This is not meant to shame O'Malley (above, while campaigning for the Presidency in 2015 in Iowa) into replying to me or anything like that: rather, sharing this letter is an acknowledgment that a) O'Malley has no interest in running for President again, b) Joe Biden is going to run for re-election in 2024, and c) I should have listened to O'Malley when he said four years ago that he thought his viability as a presidential candidate had passed.  I still thought I made a good argument for a second O'Malley presidential candidacy in my letter, but it's obviously not meant to be . . . like so many other causes I had to give up.

Without further ado, here is the letter:
Dear Governor O’Malley:
I was an ardent supporter of your 2016 presidential campaign, and I found your home address on the Internet. I felt compelled to write you in this time of grave political uncertainty and danger in our nation.

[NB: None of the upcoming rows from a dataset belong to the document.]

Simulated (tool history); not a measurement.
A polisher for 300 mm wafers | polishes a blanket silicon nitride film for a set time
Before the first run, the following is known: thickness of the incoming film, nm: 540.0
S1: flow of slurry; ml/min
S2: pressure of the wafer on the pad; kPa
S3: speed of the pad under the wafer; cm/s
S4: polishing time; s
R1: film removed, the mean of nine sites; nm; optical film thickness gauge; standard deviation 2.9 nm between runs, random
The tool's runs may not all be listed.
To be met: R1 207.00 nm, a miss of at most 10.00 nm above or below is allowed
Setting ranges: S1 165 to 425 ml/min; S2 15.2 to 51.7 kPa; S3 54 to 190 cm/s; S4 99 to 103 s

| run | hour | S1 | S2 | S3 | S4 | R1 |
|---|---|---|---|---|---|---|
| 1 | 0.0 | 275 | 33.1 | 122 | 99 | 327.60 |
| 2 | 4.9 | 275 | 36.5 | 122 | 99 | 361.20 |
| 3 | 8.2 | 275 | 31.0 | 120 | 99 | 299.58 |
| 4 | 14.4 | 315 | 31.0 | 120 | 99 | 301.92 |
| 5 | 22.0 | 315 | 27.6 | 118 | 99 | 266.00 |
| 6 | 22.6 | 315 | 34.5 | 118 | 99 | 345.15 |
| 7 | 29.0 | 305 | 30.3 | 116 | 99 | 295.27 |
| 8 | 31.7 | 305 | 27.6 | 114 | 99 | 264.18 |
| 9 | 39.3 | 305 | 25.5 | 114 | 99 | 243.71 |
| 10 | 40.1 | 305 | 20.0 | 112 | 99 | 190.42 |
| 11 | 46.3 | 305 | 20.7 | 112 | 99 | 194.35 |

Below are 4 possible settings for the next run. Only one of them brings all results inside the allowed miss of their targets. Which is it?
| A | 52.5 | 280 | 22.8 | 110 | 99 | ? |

I was on board with your presidential campaign from the very beginning because of your stands on the issues and because of your impeccable record as mayor of Baltimore and as governor of Maryland. I felt that the country and the Democratic Party were ready to turn the page on the Clintons. Nothing, however, could have prepared me for the ridicule, dismissiveness, and scorn that you endured as a candidate and I and others endured as your supporters. I had to tolerate the self-righteous bombast of Michael Eric Dyson lashing out at your record on criminal justice in Baltimore as mayor, Nia-Malika Henderson laughing at her own mention of your name, Molly Ball pretending to forget your name, the rudeness of Chuck Todd interviewing you impatiently and inattentively when President Obama was about to appear on TV live at any minute – Mr. Todd’s facial muscles suggested an urgent wish that the President would go live as soon as possible so he wouldn’t have to endure you – and Tamara Keith saying that Hillary Clinton was the inevitable Democratic presidential nominee because, apart from Bernie Sanders, there was “no one else,” among other slights.
The slights I found the most offensive were that of Joanna Rothkopf of Jezebel.com mocking your guitar hobby and saying there was a special place in hell for white men who play the guitar in public (by her reasoning, Duane Allman is in the fiery furnace now) and Ed Schultz – whom I had watched religiously on MSNBC and continued to listen to on his podcast after he left that channel – mocking your request for thirty seconds in your last debate with Hillary Clinton and Bernie Sanders and declaring that “nobody tuned in to listen to Martin O’Malley.” I never listened to his podcast again after that, because, by his reasoning, I was a nobody. Why would I listen to someone who called me a nobody?
In all that time, I was fuming at the Democratic National Committee for limiting the number of debates to protect Hillary Clinton and deciding to have more of them once you were safely out of the way. And, during the eight months you were an announced candidate for the Presidency, I wrote on my blog about your campaign incessantly – e-campaigning, as it were, promoting your candidacy and your positions. One blog post of mine, titled “Why I Am a Martin O’Malley Supporter,” received the following comment, which I did not publish: “You are obviously an idiot.”
And that is what the press called anyone who voted for you in the New Hampshire primary, eight days after your withdrawal as a candidate because of your poor showing in Iowa. All I can say is, thank God for the three Matthews – Matthew Rosza of Salon, Matthew Yglesias of Vox, and Matt Bai (formerly of Yahoo News) – for being the only political journalists who took you seriously.
On November 7, 2016, I was resigned to begrudgingly accepting a Hillary Clinton Presidency, although I resented her sense of dynastic entitlement to the office and resented the shenanigans the Democratic National Committee pulled to ensure her nomination. I still thought a Trump victory was unlikely but possible. When Trump did win the next day, I thought your fears of a Hillary Clinton candidacy had been justified and you had been vindicated. That is, until you compared Trump supporters to Nazis and Klansmen (the insurrection would prove you right again) and said it was time to fight and CNN’s Jake Tapper flippantly replied, “What exactly do you mean by ‘fight’ here, governor?” Or when you said you “just might” run for President again in 2020 and got greeted with more derision, including the comment from Edward-Isaac Dovere that you so desperately wanted to be relevant that you paid for a presidential straw poll, even though it was a poll you . . . won. What particularly galled me was how much the media took more seriously possible presidential runs from Oprah Winfrey and Dwayne Johnson.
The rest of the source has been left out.